On the morning after the dream we returned home where we could be reached by phone.  It was a few hours later that a friend called Victor phoned to say that our friend Drew had just died. Victor remarked that it was at least good that Drew had actually finished his book on ancient geometry.

We grieved for our friend, and went to see Lois with whom he lived, also a long-term friend of ours. From her we learned that two weeks before he died, he had dreamed that his car had broken down, never to go again, and that her car had driven up to him, and the doors of his broken down car were fitted to hers. (He had apparently been in good health at the time of his dream.) But now he had died suddenly of a brain embolism. And in their home, I noted the furniture, the earthenware, the paintings that Drew had made ... so much of him was surrounding her now, that it seemed as if he continued to be with her. It was the story of Schrödinger’s Cat once again, he was both dead and alive, and his apparently premonitory dream, seemed to foretell this.
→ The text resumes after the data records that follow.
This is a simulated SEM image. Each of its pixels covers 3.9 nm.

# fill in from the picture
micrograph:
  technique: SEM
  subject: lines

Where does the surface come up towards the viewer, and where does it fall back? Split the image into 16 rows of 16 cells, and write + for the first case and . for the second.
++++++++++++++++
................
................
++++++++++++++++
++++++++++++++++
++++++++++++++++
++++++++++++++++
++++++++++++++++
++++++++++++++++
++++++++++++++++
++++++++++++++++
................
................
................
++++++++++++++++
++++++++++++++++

It had been not long before his death that we had bought from him a fine oil painting entitled “Gethsemane”, which, like many of his paintings, could be interpreted as conveying the feeling “dead – not dead”. In the foreground were rotting pieces of wood, and moss, and in the distance shafts of light shone through the trees. We had been tempted for instance to buy a companion painting, showing jagged and bleached tree stumps, with fresh new plants growing beside them.

So many events on a common theme packed into so short a time!

The death game, and the car being pulled out of the water are not meaningful in themselves, but when added to the number of deeply emotionally charged and meaningful events that follow, they are felt as part of a series that are felt as one event.

In brief: Much of the meaningful happenings were about the ambiguity “dead/not-dead”. To begin with we were thinking about retirement and death; but are not dead.

We passed a place where people were playing a death game, but nobody dies.

We passed a place where a submerged car was being pulled out of the river. Had someone died? We didn’t not know.

I killed a ginger cat, and at the campsite saw an identical cat, alive.

Just when I was reading about a cat that is both dead and alive Gertrud saw the living cat.

Gertrud dreamt that a friend (whose name she could not recall on awaking) had died, and the theme of the dream was important geometrical shapes floating in the air. We then learned that a friend had in fact died, having
completed his book about geometry (I believe it had to do with Masonic beliefs. My recollection is that we were unaware of this preoccupation of his).

Later we heard that shortly before his own death he had a dream which suggested that although he had died, he is still present.

There was also the actual skeleton discovered in that synchronistic area around the Styx river. Symbolically, a skeleton lying beside the Styx would imply a soul that has passed over and lives.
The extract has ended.